Armored Core V Review
Lack of sense defile From Software’s latest imagining of combat mechs.
The Armored Core series has always been about portraying addictive, arcade-esque sci-fi warfares with giant robots, something the Japanese studio excelled in representing for generations! We’re talking here about a franchise made by the developers of the masochistic death-simulator Souls games, From Software. Hence one can’t overlook the fact that we’re off to no casual ride whatsoever. Now, Armored Core, a classic series that spawned thirteen installments, returns again this generation without adding some fancy subtitle, but keeping the numeric label in line with the last four installments. Armored Core V, while retaining the deep gameplay elements that veil any form of simplicity, it does expand the experience further by moving forward into a more online reliant formula.
Armored Core V is still the same mech-combat title diehard fans are familiar with, although is clearly influenced by the movement into a more multiplayer-focused medium. Once you start the game, you’ll be connected online and asked to create/assemble your own team in order to jump right into the missions or join an online session. But here’s the problem, for an installment that prides itself of being a team-based multiplayer mecha-combat title, the online portion is barely functional. It was painful to sort out an online session, if not impossible. Despite this, the very few chances I had to enter a multiplayer lobby were wholly compelling, albeit could be hard to stand a chance against enemies whom mostly are AC veterans. The thing is, the absence of enough players online is a concerning matter, especially after I have found that the single-player won’t keep me hooked for a long time.
About the story in Armored Core V, well nothing here screams this will garner prizes for having the finest, most ambitious plot of the decade. No, in fact, it’s quite the opposite; ACV prods a storyline that is tediously generic. Set in a future that endorsed the development of such machineries, there’s a conflict between two corrupt factions, and you serve as a mercenary for the resisting group, and… well that’s it. The story then develops at a very stagnant pace, and doesn’t progress anytime sooner. Don’t blame yourself if you didn’t grasp a meaningful understanding of the storyline, I somewhat lost interest in knowing more about it thanks to the dull, badly-paced narration from one side, and due to the missions becoming more monotonous as you keep advancing.
Speaking of missions, they can be as simple as clashing with these opposing, mad futuristic looking machines. No puzzles or mind games are involved; just good old blowing the living hell out of them fools – and boy the explosions can be wicked! The missions, however, are divided between story and order chapters, but unfortunately, the story is not engaging enough and often feels unimportant – as mentioned before, mostly due to the vague explanatory of objective and because of it being plagued by a bland, uninspiring introductory narration, which becomes quite daunting by time. The cutscenes are boring and lack a rational sense of what is really going on.

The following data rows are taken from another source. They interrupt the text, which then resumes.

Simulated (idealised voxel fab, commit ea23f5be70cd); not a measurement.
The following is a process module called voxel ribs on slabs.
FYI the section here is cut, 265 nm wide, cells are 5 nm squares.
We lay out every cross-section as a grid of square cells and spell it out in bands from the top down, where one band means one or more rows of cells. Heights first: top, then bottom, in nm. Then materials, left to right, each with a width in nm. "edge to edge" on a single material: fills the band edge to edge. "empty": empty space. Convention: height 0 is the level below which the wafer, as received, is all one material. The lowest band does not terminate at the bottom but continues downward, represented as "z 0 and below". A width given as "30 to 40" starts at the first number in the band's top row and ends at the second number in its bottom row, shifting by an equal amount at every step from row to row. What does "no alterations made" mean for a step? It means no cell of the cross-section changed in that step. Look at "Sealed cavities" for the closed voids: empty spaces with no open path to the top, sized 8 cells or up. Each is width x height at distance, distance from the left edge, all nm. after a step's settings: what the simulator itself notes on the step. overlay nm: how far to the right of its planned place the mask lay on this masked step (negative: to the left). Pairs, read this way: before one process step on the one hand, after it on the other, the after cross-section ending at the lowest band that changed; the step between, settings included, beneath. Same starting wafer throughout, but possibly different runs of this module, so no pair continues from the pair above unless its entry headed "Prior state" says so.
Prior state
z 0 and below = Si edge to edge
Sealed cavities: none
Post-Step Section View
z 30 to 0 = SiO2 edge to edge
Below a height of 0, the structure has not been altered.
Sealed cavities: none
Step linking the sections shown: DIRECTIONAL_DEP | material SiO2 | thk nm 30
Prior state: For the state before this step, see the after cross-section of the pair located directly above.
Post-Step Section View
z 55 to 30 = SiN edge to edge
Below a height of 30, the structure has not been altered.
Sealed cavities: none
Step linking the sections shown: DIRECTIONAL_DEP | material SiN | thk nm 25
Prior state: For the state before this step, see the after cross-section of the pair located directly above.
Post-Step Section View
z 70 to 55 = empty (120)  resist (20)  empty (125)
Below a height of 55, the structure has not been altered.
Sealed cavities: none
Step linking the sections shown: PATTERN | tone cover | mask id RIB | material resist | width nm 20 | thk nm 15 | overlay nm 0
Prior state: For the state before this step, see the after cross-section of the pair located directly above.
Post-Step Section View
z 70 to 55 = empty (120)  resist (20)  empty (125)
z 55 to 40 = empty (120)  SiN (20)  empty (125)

Despite all this, for players whose only concern is engaging in unmercifully, unthought-of rigorous difficulty levels, as well as a bounce of repeated trial and error, the next story missions in Armored Core V are perhaps what you have been long seeking after. Sadistic is the term I would use for the baffling rise in difficulty. Not even the epitome of customized mechs would transpire through the heaps of floating missiles and gunfire. In between story chapters, you’ll be facing cool bosses, gigantic ones (of course). One of the mechs gave me a slight deja vu that I’ve been in this fight before – turns out it was an imagery of a real-life equivalent of Mega Man, but a giant, mean one with bigger hands, posing in an even more futuristic outfit, and yes, can rely on powers other than just a Mega Blaster arm cannon. I won’t spoil more! As for the order missions, bare of any story elements, this is the perfect break to collect money and garner Team Points, although the chapters could become quickly wearisome due to the very basic form of objective.
What made things even worse is the lack of a proper tutorial system. I do understand that simplicity doesn’t have a place in-between From Software’s self-punishing motto, but it’s clearly ACV was meant to be stuck in the past in terms of presentation, for a reason I don’t really grasp. To make my argument valid, I don’t believe defining a hardcore title should solely rely on creating unnecessary sophistications, especially if you put into concern a franchise that has always been molded upon the niche foundation. Something ought to be carried over to Armored Core V, but unfortunately could fail by deterring newcomers. Simply put, yes, the learning curve of the game is incredibly steep and the lack of tutorials doesn’t make things any better.
Understanding the controls scheme is equally confusing and consumes quite a lot of time to memorize the entire combinations and their right executions during the-so-many-different-clashing-situations. For example, when you run out of energy, it doesn’t give you even one clue on to how to restore it back. At the beginning, during one mission, it pissed me off really bad that I almost punched my frog, but I didn’t! Luckily, I reminisced over the blessing that is called Google; and turns out it was as simple as switching into Scan Mode – a function will turn your TV into an ugly arctic color graded HUD scene. Nonetheless, it helped me get a swifter recharge, save some energy… oh yeah also guided me to the objective! Basically, figuring how these robots operate whilst diving into the middle of the battlefield can be quite frustrating, especially if you’re new to the mecha war business.
Don’t get me wrong, the fun will start flowing (sluggishly) right after you achieve a respectable level of time investment. Good thing, the response of your robot is as accurate as it gets, and can be quite rewarding when part of mastery is attained. It’s also worth noting that the game boasts a lavish, highly-detailed customization workshop, giving us extensive selections to build an unmatched mechanical beast. Existence of varied patterns and color pallets as well as the ability to mix and match any color are just the tip of the iceberg. The most intriguing chunk of the game was the ability to create my own Armored Core while throwing piles of customizations onto that thing. The Custom Workshop can be that fun and presumably is a place many will find themselves tinkering with for hours.
Visually, Armored Core V is repulsive, and looks incredibly outdated. If it is to be compared with recent console titles, I’m sure this will be mistaken for a PS2-developed title, except perhaps for that HD bump, which doesn’t really help much in providing a subtle detail to the already bland urban environments. Then again, the Armored Core franchise was never popular for having breathtaking visuals.
What you’ve been reading thus far was me mostly criticizing the formula From Software consented to the game. Even so, for a lot of players, especially to those whom acquainted with the series, the majority of the listed issues won’t be a substantial breaking factor, or even hinder down the level of enjoyment they’re bound to absorb. Yes, for newcomers, Armored Core V is a difficult game, frustratingly difficult. Yet it can be rewarding to those willing to put their precious hours not into learning a new language, or a skill, but to master a mech-combat videogame.